While Okeechobee Music & Arts Festival happened almost a month ago, I finally feel calm and settled enough to post the last of my remaining pictures. The last two days were some of the best musical experiences I have ever had. To be honest, one of the hardest parts of the festival was balancing my picture taking and editing with actually enjoying the experience as a patron. Because I was representing myself and not working with a larger publication, I felt like it was more appropriate to go to the festival as any other person might for the last two nights.
That being said, there were definitely a few things that made Okeechobee stand out. The variety in stage sets, from the Aquachobee Beach Stage to Jungle 51 and the central main stage area, definitely meant there was something for everyone. While I have outgrown my ability to stay up all night and continue to watch shows the next day, that option was available for those who wanted it.
The festival managed to sell out tickets in its first year, so I'm interested to see how they handle the rise in popularity given that there's about a 30,000 person cap. The cap isn't a bad things by any means. I didn't have to deal with the insane stampede that happens between popular sets at Bonnaroo (not complaining at all about my Roo experience, it's just worth noting). You also had a shot of actually finding people in your group if you got separated, no easy feat at any festival. I still brought my own roll of toilet paper every time I went to the rest room, but the facilities were always relatively clean and well stocked. If you've been to a festival, you know exactly how important this is.
As far as the last two days of music go, my highlights were Kendrick Lamar and The Avett Brothers. Kendrick brought me to tears by bringing a teenage boy on stage to rap his lyrics. My interest in rap has been increasing steadily since late high school and Kendrick really is phenomenal live. On the complete other end of the spectrum, The Avett Brothers are an old favorite. It was delightful to see how far they have come in their set since 2011 when I saw them for the first time. And getting to see them in a once in a lifetime performance with Mumford and Sons, Tom Morello, and The Preservation Hall Jazz Band was something I'll never forget.
If the question after my experience at Okeechobee is "Will I attend again?" then I will have to answer with a big fat maybe. I think it is a wonderful and worthwhile experience, but taking almost a week off to manage the 12 hour trip was a bit much even for the epic line up. I decided to forgo Bonnaroo this year for the better (in my opinion) line up at Okeechobee and to give a new festival a shot. However, the fact that Roo is my home state festival AND is only about four hours away definitely gives it an advantage if the lineup is more to my tastes in the future. There were also a few hiccups at Okeechobee that I'm definitely willing to forgive as growing pains; but once again, it makes it hard to justify a 12 hour trip.

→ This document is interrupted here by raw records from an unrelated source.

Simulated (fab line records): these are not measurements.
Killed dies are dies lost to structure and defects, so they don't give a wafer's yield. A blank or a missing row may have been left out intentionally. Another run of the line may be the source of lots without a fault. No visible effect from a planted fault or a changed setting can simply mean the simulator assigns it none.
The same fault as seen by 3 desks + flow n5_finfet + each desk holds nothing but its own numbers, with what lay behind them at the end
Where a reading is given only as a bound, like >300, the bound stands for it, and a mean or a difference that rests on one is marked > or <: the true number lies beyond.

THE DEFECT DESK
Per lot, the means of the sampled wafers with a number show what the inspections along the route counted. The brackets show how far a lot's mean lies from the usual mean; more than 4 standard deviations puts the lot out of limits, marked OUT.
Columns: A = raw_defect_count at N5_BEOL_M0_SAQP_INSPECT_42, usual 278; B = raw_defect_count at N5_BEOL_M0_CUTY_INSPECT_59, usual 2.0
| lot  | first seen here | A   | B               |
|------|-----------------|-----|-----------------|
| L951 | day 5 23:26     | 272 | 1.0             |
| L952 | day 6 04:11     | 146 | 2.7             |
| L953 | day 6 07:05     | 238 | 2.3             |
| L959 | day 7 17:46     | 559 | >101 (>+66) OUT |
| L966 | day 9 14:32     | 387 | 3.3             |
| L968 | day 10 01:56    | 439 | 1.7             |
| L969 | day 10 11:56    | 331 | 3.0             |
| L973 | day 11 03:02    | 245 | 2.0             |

All that being said, though, being given the opportunity to attend a brand new festival is something I definitely wasn't going to pass up. If you live closer, I recommend it. This festival may be the only time certain folksy leaning bands that don't have large niche audiences in Florida come to town. It's a good price for what they extended into a four day festival. At the end of the day, I had a blast making memories with Ari, meeting new people, and seeing shows which is really what it's all about.